Oliver Loving, son of Joseph and Susannah Loving of Kentucky, was born December 4, 1812. At 21 he married Susan Morgan. They began a farm where they grew, among other things, their family of 9 children. But ten years later these Kentucky farmers heard of a deal that was too good to pass up. The Republic of Texas was offering land at bargain prices, so Oliver along with his brother and brother-in-law took their families to Texas!

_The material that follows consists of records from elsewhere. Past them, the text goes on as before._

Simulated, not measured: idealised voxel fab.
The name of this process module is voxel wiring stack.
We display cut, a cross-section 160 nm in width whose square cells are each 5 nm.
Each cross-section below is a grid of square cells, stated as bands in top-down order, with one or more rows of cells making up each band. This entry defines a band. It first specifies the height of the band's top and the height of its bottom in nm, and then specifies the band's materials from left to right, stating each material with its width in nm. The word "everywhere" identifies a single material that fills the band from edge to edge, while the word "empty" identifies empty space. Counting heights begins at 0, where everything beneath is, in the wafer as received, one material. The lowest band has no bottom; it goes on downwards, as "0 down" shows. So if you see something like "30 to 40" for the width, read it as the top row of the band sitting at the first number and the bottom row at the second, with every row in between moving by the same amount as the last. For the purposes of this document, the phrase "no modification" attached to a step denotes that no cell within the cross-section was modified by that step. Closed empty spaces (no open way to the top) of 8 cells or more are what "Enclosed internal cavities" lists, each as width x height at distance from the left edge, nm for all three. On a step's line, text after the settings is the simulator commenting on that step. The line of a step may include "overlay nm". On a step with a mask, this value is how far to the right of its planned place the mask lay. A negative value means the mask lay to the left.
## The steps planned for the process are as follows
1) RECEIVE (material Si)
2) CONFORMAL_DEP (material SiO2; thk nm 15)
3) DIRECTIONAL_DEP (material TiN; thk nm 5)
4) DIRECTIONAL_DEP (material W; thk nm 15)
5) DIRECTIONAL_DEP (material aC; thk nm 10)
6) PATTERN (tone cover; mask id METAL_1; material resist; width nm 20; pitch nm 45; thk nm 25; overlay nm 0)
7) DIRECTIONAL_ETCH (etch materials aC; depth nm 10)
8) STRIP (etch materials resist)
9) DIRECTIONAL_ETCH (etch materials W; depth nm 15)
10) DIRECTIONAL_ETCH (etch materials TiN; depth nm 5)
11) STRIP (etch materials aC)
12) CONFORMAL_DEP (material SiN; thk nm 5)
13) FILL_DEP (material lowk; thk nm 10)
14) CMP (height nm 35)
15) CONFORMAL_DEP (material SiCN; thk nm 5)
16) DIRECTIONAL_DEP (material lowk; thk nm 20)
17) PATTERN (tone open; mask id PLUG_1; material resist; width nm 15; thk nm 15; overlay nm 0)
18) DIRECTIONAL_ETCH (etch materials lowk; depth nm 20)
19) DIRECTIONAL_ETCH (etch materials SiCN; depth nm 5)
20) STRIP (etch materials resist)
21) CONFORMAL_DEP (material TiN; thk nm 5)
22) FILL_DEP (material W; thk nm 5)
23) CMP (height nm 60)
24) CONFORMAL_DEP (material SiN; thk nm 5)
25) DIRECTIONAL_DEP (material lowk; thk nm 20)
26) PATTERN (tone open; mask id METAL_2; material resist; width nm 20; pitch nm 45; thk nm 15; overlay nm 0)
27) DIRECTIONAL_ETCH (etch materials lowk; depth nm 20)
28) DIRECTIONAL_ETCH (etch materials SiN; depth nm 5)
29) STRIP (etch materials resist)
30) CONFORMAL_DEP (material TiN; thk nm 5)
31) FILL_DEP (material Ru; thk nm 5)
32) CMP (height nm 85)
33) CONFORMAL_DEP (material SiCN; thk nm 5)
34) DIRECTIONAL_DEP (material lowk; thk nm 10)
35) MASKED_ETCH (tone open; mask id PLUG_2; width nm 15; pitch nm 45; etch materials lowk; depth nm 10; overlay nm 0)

There he received three patents of land (640 acres–about a square mile) for his farm. He hauled freight, too, and life was good. Fifteen years later, he’d bought a bigger ranch. He and his oldest son drove their cattle and the cattle of their neighbors up the Shawnee Trail to Illinois where beef prices were better. The venture was a success, earning them a profit of $36 per head! You can bet that Loving was all up for doing that again!
All went well until the Civil War broke out. The Confederate Army commissioned Loving to provide cattle for southern soldiers, but when the war ended badly for the Confederates, Loving was left holding the bag for over $100,000. He needed a new market.
In 1866 he teamed up with Charles Goodnight. Together they drove their sizable herds to Fort Sumner, New Mexico where there was a large Indian reservation. They sold their beeves to the U.S. Army for $12,000 in gold and began to develop plans for new markets in the expanding West. The land was rugged, water was scarce, and there was always a threat of Indian attack. The relatively safe route Goodnight and Loving blazed came to be known as the Goodnight-Loving Trail. Cowboys drove hundreds of thousands of cattle along this trail over the next twenty years or more.
Sadly, Oliver Loving made his last trip up the trail in 1867. On his third drive, the herd was attacked by Comanche warriors along the Pecos River, and Loving was shot. The place where he was wounded is called Loving Bend. He struggled to reach Fort Sumner, but died there of gangrene. His friend Charles Goodnight had Loving’s body returned to Texas to be buried at the Greenwood Cemetery in Weatherford, Texas.
Loving County, Texas is named in honor of Oliver Loving and has the distinction of being the least populated county in the entire United States.